Feature 14 Jul 2013, 16:09 IST

“Indian team has the knack of snatching defeat from the jaws of victory.” This is how Sunil Gavaskar used to describe the team many a time from the commentary box.

Dhoni – The great finisher

True to his words, more often than not, the Indian team used to collapse miserably from a winning position. They had been found wanting when it came to delivering the decisive blow on the opposition. This had been the case for too long.

When the team was in desperate need of a finisher of the calibre of players like Michael Bevan, Arjuna Ranatunga, Javed Miandad, etc who were not known to succumb to any kind of pressure, especially while chasing targets, a man from Jharkhand with long locks made his entry.

From the time he captained his team to victory in the first ever T20 World cup, there was no looking back for M.S. Dhoni. He has been hailed as one of the best captains ever by many cricket pundits all over the world and has been widely regarded as the greatest skipper India has ever seen. It is hard to dismiss India’s World Cup win under his leadership as a mere coincidence.

Speaking of the World Cup win which came against Sri Lanka in 2011 in the 50 over format, no one can forget the way he anchored the innings, promoting himself in the order after his team lost Sehwag and Sachin in no time, coming after Kohli’s departure at number 5. Deservedly, he finished off the chase in style as he slogged a Nuwan Kulashekara delivery over long on for a six.
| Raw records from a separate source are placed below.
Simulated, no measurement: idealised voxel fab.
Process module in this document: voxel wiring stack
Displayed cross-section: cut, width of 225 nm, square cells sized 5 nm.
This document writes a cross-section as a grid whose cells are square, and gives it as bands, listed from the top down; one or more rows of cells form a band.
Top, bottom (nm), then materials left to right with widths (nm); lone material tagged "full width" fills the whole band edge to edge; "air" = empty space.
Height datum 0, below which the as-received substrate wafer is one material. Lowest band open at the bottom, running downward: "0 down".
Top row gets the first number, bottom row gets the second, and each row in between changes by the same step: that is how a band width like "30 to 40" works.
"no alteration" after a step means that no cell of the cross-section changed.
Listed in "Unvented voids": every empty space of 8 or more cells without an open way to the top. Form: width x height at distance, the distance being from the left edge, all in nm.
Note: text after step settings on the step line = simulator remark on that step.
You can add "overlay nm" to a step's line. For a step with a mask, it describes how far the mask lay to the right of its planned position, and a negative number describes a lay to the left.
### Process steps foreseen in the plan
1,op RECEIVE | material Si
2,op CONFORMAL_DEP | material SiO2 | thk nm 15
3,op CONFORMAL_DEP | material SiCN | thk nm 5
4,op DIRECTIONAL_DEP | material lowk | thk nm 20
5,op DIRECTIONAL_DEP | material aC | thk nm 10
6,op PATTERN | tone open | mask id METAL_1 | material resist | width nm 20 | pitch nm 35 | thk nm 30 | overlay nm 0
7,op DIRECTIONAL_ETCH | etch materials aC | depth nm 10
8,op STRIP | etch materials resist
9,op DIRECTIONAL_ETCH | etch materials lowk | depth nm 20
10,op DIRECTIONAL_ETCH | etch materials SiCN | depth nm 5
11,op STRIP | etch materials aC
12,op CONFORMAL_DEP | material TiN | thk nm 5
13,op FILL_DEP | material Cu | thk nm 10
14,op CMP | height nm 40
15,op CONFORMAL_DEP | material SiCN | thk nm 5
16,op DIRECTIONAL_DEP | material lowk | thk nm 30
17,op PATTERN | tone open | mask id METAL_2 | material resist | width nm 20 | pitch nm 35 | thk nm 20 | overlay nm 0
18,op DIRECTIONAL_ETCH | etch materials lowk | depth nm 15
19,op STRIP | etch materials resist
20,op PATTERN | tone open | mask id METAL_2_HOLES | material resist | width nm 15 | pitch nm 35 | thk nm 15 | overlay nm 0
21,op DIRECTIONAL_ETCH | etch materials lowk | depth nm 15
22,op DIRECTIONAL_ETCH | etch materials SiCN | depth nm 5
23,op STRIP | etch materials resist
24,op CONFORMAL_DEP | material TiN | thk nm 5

The “captain marvel” brought us back that memory a couple of days ago as he lifted Indian spirits from a hopeless situation when he lifted the Sri Lankan medium pacer Eranga for the maximum over the covers, grabbing another title for his country. Playing a masterclass innings with only Ishant Sharma left at the other end, he did what was expected of him by achieving the target with two balls to spare.

Quite often, MSD’s captaincy skills, which have brought so many glories for India tend to overshadow his batting abilities. But one thing is for sure – Dhoni’s reach to the masses cannot be attributed only to his captaincy. As a matter of fact, his success with the bat has made him more popular among the cricket fans who love seeing balls sailing over the ropes. But sadly, his prowess with the bat has been overlooked mostly, since many former cricket greats keep talking of his leadership skills.

His unorthodox batting is not for the purists. But even they are not able to stop writing panegyrics on his batting with which he has won so many matches for India, almost single-handedly. Probably they have also realised by now that getting a victory is more important than the way it has been achieved.

The current Indian captain first rose to prominence with an unbeaten 183 off just 145 balls in Jaipur against the visiting Sri Lankan team who had earlier put 299 runs on the board. He was just a wicket-keeper batsman back then. The fact that he was able to cling on to his position for another two years before becoming the captain in 2007 clearly gives us an idea as to how consistent he had been with the bat and the gloves.

He just turned 32 a few days before, but he already has more than 7000 runs in ODI cricket and close to 5000 runs in Tests. Being a lower middle order batsman, it has to be labeled as a great achievement. Those statistics clearly indicate that he is not only the best skipper India has ever seen, but he is also the best wicket-keeper batsman ever played for the country.

True, he is not as gifted as Tendulkar or Lara or as technically sound as Kallis or Dravid. Yet he has been able to amass so many runs for the team, especially when it matters the most. The beauty of Dhoni’s batting is not only that he gets runs by dispatching the bowlers all over the park, but he is also very much adept at playing a sheet anchor’s role to perfection by curbing his natural instincts. In this way, he has transformed himself into a complete batsman. His recent double hundred against Australia in Test cricket illustrates his adaptability in the longer version of the game too.

The effectiveness of a batsman should be measured by the runs that he scores at the hour of need (no matter how he accumulates them), and not on how he holds the bat or how well he plays the text-book shots.

The Indian skipper is just not a match-winner who finishes off the innings well, aided by the contribution from the great batsmen at the top of the order. Even if the top order fails, he is good enough to change his batting style and play a responsible innings by himself.

In this way, he differs from other great finishers of the game, past or present. Playing at the top, he can muster runs by just pushing the balls into the gaps and keep the scoreboard ticking all the time, and when it comes to slogging, he can devise some unorthodox “out of the book” shots like Helicopter shot and get the runs for his side.

So, can we undermine his batting ability by just tagging him as a slogger? A slogger is one who connects the ball, maybe, five out of ten times and finds the air otherwise. But when Dhoni goes for a slog, he is able to connect the ball nine out of 10 times. Likewise, he is also comfortable in surviving at the crease for very long just by playing defensive cricket, but again by ticking the scoreboard with singles and couples. Unless a person has a great technique, survival at the crease will not be possible.

He can score runs in every corner of the globe; he can play a defensive game; he can attack any type of bowling on any surface; he can finish off the innings in style; he can play a match-winning innings at will; he plays well in all forms of the game, and above all never succumbs to the captaincy pressure.

What other credentials should one require to be called as one of the greats in batting? So, when we talk of the greatest batsmen India has ever produced, let us add Dhoni alongside players like Tendulkar, Gavaskar, G.R.Vishwanath, Dravid and Ganguly.